Empower Promotes Connie Ross to VP & Chair of DEI

By Kyle O'Brien 

Cincinnati agency Empower has promoted Connie Ross to the position of vice president and chair of diversity, equity and inclusion. The agency also launched a dedicated DEI webpage designed as a destination to track the agency’s progress, accountability and future commitments.

Ross has been with Empower for nearly a decade and has risen from associate director of search marketing to her current position. In the last year, Ross has headed up and implemented transparent listening sessions, as well as an agency-wide implicit bias training, and has facilitated a plan for media-supplier diversification, along with launching a DEI speaker series and an Empower the Vote initiative. In addition, she helped the agency support minority owned businesses, including a push to celebrate Pride with scannable window art.

Ross’s elevation rose after the murder of George Floyd last year and the subsequent Black Lives Matter rallies, when Empower CEO Jim Price made an action plan for DEI efforts.

“We have a race problem that is front and center for all the world to see. And as a country and community we have to own it,” he said in a statement at the time, and mapped out a three-step plan while appointing Ross as DEI chair.

“Connie Ross takes a media-focused approach to DEI efforts as much as she does the cultural and talent piece. This allows us to effect change inside the agency, but also the industry as a whole. While we know there is still a lot of work to be done and always room for improvements no matter how many strides we make, I am very proud of the wave of efforts Ross has made in a tumultuous year,” said Price in a statement.

After her appointment, Ross formed a DEI advisory board and sub-committee.

“The DEI Board serves as the moral and social compass of the agency beyond executive leadership,” Ross said in a statement. “DEI-focused solutions are not only meant to impact the makeup and culture of Empower but serve as an agency model for the industry as a whole.”

The dedication of Ross in her position is paying off, as 30% of 2021 new hires at Empower are racially and ethnically diverse, up from 18% in 2019.

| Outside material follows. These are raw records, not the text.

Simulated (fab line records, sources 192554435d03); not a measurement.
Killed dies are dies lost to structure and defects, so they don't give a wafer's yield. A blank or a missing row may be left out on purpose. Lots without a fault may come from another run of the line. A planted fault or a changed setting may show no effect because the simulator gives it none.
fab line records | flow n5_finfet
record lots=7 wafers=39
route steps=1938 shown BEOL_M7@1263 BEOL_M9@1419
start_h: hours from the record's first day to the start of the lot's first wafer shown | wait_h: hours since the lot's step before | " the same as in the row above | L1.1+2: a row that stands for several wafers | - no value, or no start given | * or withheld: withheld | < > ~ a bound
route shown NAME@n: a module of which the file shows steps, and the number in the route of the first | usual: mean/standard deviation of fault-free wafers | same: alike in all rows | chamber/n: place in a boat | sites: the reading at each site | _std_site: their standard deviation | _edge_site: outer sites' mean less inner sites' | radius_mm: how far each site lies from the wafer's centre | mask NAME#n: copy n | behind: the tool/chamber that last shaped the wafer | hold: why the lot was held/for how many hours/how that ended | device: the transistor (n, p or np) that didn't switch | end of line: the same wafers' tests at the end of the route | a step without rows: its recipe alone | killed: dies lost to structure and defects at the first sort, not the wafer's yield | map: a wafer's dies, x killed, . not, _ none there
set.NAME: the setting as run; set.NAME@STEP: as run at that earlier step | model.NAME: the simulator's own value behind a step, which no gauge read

Ross was inspired by her parents, both of whom served in the Ohio legislature. Her father was an Ohio state representative, and when he passed away, Ross’s mother sought to continue her husband’s initiative, becoming the first African American woman to serve in the Ohio House of Representatives.

“My parents were both politicians thrust into it because they saw the community in which we lived under-represented,” said Ross.